# Even More `pandas`

In [None]:
import pandas as pd
import numpy as np
import requests as rq
from sklearn.preprocessing import OneHotEncoder
from zipfile import ZipFile

## Agenda

SWBAT:

- Use `pandas.set_option()` to adjust display options;
- Use `.pivot()`, `.join()`, `.merge()`, and `pd.concat()` to manipulate DataFrames;
- Perform one-hot-encoding on categorical columns of a DataFrame

We'll work with the Austin Animal Center dataset and with data from King County's Department of Assessments (Seattle housing data).

## `pandas.set_option()`

We can adjust how `pandas` works by setting options in advance.

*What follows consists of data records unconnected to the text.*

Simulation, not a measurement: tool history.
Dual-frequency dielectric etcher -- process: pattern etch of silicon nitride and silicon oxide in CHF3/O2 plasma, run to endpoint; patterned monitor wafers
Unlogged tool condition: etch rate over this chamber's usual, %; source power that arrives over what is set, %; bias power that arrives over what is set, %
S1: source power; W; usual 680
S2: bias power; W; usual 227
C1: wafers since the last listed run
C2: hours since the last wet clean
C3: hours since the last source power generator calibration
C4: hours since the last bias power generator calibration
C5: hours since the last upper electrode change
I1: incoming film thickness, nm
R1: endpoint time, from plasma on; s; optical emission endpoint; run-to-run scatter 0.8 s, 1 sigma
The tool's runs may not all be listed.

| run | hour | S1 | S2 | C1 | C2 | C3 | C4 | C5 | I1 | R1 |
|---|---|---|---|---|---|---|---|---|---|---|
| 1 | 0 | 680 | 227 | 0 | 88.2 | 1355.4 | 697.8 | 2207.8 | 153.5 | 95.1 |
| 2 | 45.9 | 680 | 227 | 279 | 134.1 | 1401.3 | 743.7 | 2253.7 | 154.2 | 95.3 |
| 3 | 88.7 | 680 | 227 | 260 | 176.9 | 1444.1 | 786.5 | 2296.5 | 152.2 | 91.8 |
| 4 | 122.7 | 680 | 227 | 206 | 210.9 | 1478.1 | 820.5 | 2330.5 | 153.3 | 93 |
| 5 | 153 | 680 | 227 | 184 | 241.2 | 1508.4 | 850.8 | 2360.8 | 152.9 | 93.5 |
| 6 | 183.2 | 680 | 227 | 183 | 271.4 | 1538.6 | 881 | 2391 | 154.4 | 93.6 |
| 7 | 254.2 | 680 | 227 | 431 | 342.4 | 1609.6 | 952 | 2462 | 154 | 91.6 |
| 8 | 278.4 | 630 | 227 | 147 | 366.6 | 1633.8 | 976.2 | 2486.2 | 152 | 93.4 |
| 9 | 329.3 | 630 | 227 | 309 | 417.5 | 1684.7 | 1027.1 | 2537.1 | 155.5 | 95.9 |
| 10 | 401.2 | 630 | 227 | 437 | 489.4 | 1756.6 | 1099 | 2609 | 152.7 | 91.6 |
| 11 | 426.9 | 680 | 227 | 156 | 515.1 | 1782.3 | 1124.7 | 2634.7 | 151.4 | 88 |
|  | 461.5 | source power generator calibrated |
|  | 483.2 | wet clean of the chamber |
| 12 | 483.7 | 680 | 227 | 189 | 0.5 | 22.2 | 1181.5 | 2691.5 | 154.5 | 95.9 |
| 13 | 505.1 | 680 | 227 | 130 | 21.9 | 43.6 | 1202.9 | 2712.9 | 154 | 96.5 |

### Block Scientific Notation

For example, suppose we want to prevent numbers from being displayed in scientific notation.

In [None]:
df = pd.DataFrame([[1e9, 2e9], [3e9, 4e9]])
df

Then we can use:

In [None]:
pd.set_option('display.float_format', '{:.2f}'.format)

In [None]:
df

### See More Rows

Or suppose we want `pandas` to show more rows.

In [None]:
df2 = pd.DataFrame(np.array(range(100)))
df2

In that case we can use:

In [None]:
pd.set_option('display.max_rows', 100)

In [None]:
df2

For complete documentation, see [here](https://pandas.pydata.org/pandas-docs/stable/user_guide/options.html).

## Austin Animal Center

In [None]:
data = rq.get('https://data.austintexas.gov/resource/9t4d-g238.json').text

In [None]:
animals = pd.read_json(data)

In [None]:
animals.head()

### Reshaping a DataFrame

#### .pivot_table()

Those of you familiar with Excel have probably used Pivot Tables. Pandas has a similar functionality.

Grouping by two different columns can be very helpful.

In [None]:
animals.groupby(by=['outcome_type', 'sex_upon_outcome']).agg(len)

But it has the unsavory side effect of creating a two-level index. This can be a good time to use `.pivot_table()`.

(There is also a `.pivot()`. For the somewhat subtle differences, see [here](https://stackoverflow.com/questions/30960338/pandas-difference-between-pivot-and-pivot-table-why-is-only-pivot-table-workin).)

In [None]:
animals.pivot_table(index='outcome_type', columns='sex_upon_outcome', aggfunc=len)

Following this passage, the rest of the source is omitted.